Four Quick Tips on Workers' Compensation Classifications
An employer’s best self-defense against incurring a large additional premium during an audit is to obtain adequate guidance regarding how to properly classify exposures for workers’ compensation coverage. Assigning the correct code gives you a better indication of the type of job you are assigning a temporary employee, the risks associated with it and the resulting claims that can occur.
If you’re using the wrong code, you’re not getting an accurate depiction of losses and have less of a chance of properly managing risk. This can affect your experience modification rating, which in turn, impacts premium.
Here are four quick tips on workers’ compensation classification codes.
1. The class code is determined based on your client’s operations. Although it’s technically your employee, they’re working at your client’s facility; therefore, the class code will be determined based on the client’s operations, work environment, job description, etc.
2. Workers’ compensation rates vary from state to state. The class code rates will vary depending on the state. Although your employees might be performing the same exact jobs in multiple states, the rates will change based on the state that the employee is working in.

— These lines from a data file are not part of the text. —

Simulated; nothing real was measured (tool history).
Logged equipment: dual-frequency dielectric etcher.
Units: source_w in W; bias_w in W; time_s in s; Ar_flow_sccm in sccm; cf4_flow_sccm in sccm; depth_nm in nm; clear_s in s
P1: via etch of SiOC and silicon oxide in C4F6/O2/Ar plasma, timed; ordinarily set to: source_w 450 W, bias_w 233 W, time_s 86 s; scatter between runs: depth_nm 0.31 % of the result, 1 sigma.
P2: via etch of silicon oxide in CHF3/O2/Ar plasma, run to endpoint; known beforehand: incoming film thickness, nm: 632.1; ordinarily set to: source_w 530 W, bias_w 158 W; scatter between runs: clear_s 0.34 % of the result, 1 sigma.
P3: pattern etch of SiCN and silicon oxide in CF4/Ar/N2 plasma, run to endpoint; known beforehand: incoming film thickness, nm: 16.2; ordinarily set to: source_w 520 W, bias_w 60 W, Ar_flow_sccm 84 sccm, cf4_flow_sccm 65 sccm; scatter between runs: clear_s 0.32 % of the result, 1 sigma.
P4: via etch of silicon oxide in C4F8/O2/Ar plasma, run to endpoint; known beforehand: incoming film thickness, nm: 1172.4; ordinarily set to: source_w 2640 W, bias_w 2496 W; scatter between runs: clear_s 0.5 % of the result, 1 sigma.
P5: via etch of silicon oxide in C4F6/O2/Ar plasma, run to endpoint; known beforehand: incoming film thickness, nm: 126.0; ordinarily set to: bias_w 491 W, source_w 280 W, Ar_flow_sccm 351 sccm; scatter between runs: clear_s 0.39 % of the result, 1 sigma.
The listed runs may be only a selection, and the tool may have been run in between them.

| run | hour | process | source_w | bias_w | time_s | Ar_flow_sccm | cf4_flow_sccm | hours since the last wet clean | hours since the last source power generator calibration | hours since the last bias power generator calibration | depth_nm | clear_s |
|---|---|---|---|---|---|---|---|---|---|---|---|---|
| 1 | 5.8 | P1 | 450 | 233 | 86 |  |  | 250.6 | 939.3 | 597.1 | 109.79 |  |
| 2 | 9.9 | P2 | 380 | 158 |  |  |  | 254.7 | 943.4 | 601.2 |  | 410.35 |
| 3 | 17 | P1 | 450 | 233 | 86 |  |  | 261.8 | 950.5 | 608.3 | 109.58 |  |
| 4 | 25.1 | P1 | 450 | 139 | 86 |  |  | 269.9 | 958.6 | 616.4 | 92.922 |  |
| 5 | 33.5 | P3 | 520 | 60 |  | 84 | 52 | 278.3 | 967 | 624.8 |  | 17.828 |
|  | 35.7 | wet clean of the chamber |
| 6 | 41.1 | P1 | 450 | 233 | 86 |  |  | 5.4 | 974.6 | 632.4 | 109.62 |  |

3. Incorrect classifications can impact your year end audit. When the auditor reviews your client list, employee job description and actual payrolls based on the estimates given at the beginning of the policy period, they’ll review and confirm that the class codes listed on the policy are accurate. If you don’t have the correct classifications listed, the auditor will re-classify the placement. This could result in additional premium.
4. It’s important to check with your insurance carrier before adding a new class code. Generally speaking, insurance carriers have lists of class codes they consider eligible or ineligible based on the exposure that the job presents. It’s important to confirm the carrier is comfortable with that classification before making the placement. This helps avoid a claim being denied or a carrier offering a non-renewal.